Utilities: Rebate programs not needed as much anymore

A row of high-efficiency washers and dryers are on display Thursday at Home Appliance Center in northeast Cedar Rapids.
A row of high-efficiency washers and dryers are on display Thursday at Home Appliance Center in northeast Cedar Rapids. Under a new state law, utilities will curtail energy efficiency programs that include giving rebates to consumers who choose energy efficient appliances. Utilities argue that such appliances are now ubiquitous on the market and it’s not as necessary as it once was to encourage consumers to pick them over a less efficient appliance. (Jim Slosiarek/The Gazette)

DES MOINES — Programs encouraging consumers to be more energy efficient — thereby saving electricity and natural gas — would be a shell of what they used to be under proposals from Iowa utility companies.

The scaled-back energy efficiency plans are a result of legislation passed last spring and signed into law by Gov. Kim Reynolds. The new law caps the percentage of a customer’s utility bill that can be put toward programs promoting energy efficiency.

The programs have offered consumers such incentives as rebates for purchasing efficient home appliances and adding insulation, or even discounts on buying shade trees.

Proponents of the law argue that technological advances have rendered some of the incentives unnecessary — but that all consumers were paying higher bills so a few could get the rebates.

Environmental advocates argue that such programs temper the need to generate more electricity and use more natural gas.

Under the new law, Iowa’s utility companies this summer detailed to regulators their new five-year energy efficiency plans starting with 2019. Some of the proposals show a dramatic reduction in efficiency program spending and, as a result, in energy savings.

The three-member Iowa Utilities Board must act on the proposals by March 31.

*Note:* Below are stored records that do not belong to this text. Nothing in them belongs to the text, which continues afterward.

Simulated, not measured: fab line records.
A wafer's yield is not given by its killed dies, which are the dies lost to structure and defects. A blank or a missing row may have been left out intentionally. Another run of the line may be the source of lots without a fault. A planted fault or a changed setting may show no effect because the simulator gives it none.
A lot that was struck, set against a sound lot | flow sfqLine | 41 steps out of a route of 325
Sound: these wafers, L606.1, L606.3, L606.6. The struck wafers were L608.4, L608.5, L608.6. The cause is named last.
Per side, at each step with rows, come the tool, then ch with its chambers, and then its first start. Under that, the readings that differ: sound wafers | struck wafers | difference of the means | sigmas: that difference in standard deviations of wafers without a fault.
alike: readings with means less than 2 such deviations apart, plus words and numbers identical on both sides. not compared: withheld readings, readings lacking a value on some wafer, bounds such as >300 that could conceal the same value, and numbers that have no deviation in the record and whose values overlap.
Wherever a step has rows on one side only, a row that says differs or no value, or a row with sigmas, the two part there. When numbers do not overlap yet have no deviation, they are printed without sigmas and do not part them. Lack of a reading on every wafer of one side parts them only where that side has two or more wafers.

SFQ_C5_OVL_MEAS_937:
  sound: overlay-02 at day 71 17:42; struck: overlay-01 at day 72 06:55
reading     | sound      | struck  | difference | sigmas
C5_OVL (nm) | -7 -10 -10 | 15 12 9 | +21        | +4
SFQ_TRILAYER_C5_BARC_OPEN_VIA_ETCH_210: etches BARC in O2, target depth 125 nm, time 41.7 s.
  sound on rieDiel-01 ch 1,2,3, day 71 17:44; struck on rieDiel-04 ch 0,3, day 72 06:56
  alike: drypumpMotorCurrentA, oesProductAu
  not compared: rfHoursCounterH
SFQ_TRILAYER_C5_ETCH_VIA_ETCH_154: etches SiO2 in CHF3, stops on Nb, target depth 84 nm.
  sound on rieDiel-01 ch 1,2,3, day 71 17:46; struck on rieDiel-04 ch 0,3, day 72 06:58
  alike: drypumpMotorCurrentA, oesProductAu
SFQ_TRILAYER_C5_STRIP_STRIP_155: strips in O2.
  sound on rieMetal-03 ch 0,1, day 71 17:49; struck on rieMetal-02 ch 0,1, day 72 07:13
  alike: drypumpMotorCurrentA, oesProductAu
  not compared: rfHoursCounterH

Richard Lozier Jr., a member of the Iowa Utilities Board, said at The Gazette’s Iowa Ideas conference last month that the new caps are a sign of the times — following trends in the market.


“As the cost of generation of electricity has come down, with wind and solar and the much lower cost of natural gas we’ve experienced in recent years, the amount of savings that you get from energy efficiency also goes down,” Lozier said. “I think the Legislature recognized that and wants to keep the cost-benefit analysis in line.”

The utility companies say the new plans will result in lower bills for customers, a saving they could use to invest in energy efficiency if and in any way they choose.

Will customers have to pay more?

Critics, though, say it is turning out just as they warned during debate over the legislation: that it would gut the state’s energy efficiency programs, and that customers will pay more in the long run.

“It’s a huge cut and we’re really disappointed,” said Kerri Johannsen, energy program director with the Iowa Environmental Council, a nonpartisan coalition of organizations dedicated to preserving Iowa’s environment.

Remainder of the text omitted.